The Next Stop on the Arab Freedom Train Is Damascus

A critical mass of deposed Arab leaders is starting to form, but phase two of the Libyan revolution will prove to be harder than just ousting Gadhafi.

"The world would be a better place without Gadhafi, and our region is beginning to rid itself of those leaders who brought their citizens nothing but destruction," Tariq Alhomayed, the editor of the pan-Arab daily Asharq Al-Awsat, wrote on Monday.

Alhomayed, whose boss is one of the princes of the Saudi royal family, surely does not mean to get rid of the Saudi king, whose regime symbolizes the exemplary model of autocratic rule in the Middle East.

libya - Reuters - August 22 2011

But today, when Gadhafi is slowly losing its grip on the Libyan capital, and the Arab revolution movement has checked off a third victory after Tunisia and Egypt, a "critical mass" of ousted leaders is accumulating, which may pave the steep slope for more leaders. King Abdullah, whose streets are absent of riots and protests, could also afford to have a look at Alhomayed's op-ed.

The following two leaders are already waiting in line: Syria's Bashar Assad and Yemen's Ali Abdullah Saleh. Like their ousted predecessors, each of them is still certain that his own fate and luck are more successful than that of his colleagues.

Arrogant Assad has shrugged off with contempt demands made by the United States and European states that he relinquish power. He does not see any problems with continuing the crackdown on protesters, such as Saddam Hussein in his time, or like Iran under sanctions, and he continues to call the protesters "armed gangs."

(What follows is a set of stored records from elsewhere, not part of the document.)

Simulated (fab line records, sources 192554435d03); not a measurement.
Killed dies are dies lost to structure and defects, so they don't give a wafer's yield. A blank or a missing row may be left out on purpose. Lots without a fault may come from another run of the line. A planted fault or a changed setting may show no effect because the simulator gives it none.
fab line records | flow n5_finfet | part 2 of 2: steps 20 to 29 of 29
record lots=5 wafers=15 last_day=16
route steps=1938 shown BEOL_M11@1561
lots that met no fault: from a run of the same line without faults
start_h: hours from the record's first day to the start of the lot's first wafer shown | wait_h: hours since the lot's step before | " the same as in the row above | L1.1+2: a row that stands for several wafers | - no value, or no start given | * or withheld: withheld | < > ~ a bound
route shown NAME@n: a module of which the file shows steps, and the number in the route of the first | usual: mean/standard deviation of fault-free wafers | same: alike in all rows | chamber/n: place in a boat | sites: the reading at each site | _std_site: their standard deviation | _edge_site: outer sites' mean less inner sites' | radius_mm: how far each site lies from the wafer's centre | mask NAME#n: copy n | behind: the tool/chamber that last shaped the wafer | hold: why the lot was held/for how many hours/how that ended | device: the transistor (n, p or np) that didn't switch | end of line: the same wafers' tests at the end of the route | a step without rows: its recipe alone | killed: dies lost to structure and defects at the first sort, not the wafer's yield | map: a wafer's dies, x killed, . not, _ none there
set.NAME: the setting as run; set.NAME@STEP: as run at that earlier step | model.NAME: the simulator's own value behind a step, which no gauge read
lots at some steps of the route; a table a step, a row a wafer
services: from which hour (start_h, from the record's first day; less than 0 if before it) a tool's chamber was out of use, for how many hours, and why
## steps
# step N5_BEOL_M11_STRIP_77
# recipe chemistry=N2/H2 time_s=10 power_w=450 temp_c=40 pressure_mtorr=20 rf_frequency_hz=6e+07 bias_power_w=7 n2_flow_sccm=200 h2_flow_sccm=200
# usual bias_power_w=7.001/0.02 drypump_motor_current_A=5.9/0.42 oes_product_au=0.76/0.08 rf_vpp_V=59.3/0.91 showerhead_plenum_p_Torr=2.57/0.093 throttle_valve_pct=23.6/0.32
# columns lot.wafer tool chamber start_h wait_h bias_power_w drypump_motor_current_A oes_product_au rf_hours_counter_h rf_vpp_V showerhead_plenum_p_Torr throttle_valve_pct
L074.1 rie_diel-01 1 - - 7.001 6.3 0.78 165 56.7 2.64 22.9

Yemen's Saleh is convinced that his deviousness and his street smarts, which have held him in power for 21 years, will continue to serve him well in the future.

However, the toppling of rulers, which turned into the ultimate symbol of the revolutions, is not a sure recipe for a lifetime of happiness. Whoever is impressed by the coordinated operation of Western states and local resistance movements, cannot ignore the Western abandonment which characterized the revolutions that the West initiated in Afghanistan and Iraq, the American foot-dragging on all that relates to aiding Egypt, and the panic that struck the West in light of the protests that arose in Bahrain. There are "convenient" revolutions for the West and there are "dangerous" ones.

Libya is a "convenient" revolution. After the West received a green light from the Arab League, and after it turned out there is an impressive military force in Libya that can carry out a violent offensive against the regime, and especially after the apathetic response toward the Tunisia revolution, the right circumstances have led to a Western intervention.
Here ends the role of outside intervention, and Libya, who got to topple its dictator after his 42-year rule, must now decide what to do with this tremendous victory. There are many options.

They can begin settling scores with Gadhafi's associates and to avenge the deaths of thousands of Libyans; they can embark on a diplomatic battle to cancel the authority of the regional councils that Gadhafi set up; they can revoke the benefits Gadhafi granted certain tribes, and therefore spark another civil war; and they can rule that only the Transitional National Council, which has already proved its military abilities, is the sole authority that could run the country, or to prepare the country for elections.

This could also give rise to an extended struggle over how to divvy up profits, because Libya, unlike Egypt, is a country rich in natural resources.

The country’s 6.5 million citizens are not only divided into tribes and sub-tribes, as Gadhafi well knew, but also into cultural groups, Arab and Berbers, into faith groups, religious extremists and secularists, and into judicial systems, presided over by the traditional tribes and by the state.

The opposition that brought down Gadhafi is also not woven of one cloth, and it does not include a single leader that can unite the factions, even temporarily.

Most of its functionaries and leaders were until recently loyal to Gadhafi, just like the Libyan army, defeated and now in need of a new mission: Will the rebels see it as a useful tool to control the country, or a traitorous body that must be purged of Gadhafi loyalists, as was done in Iraq?

Chapter Two of the revolution is likely to be even more critical than Gadhafi’s ouster. Its impact will not only affect Libya, but will also determine the Western and Arab countries’ stances towards similar interventions in Syria or Yemen.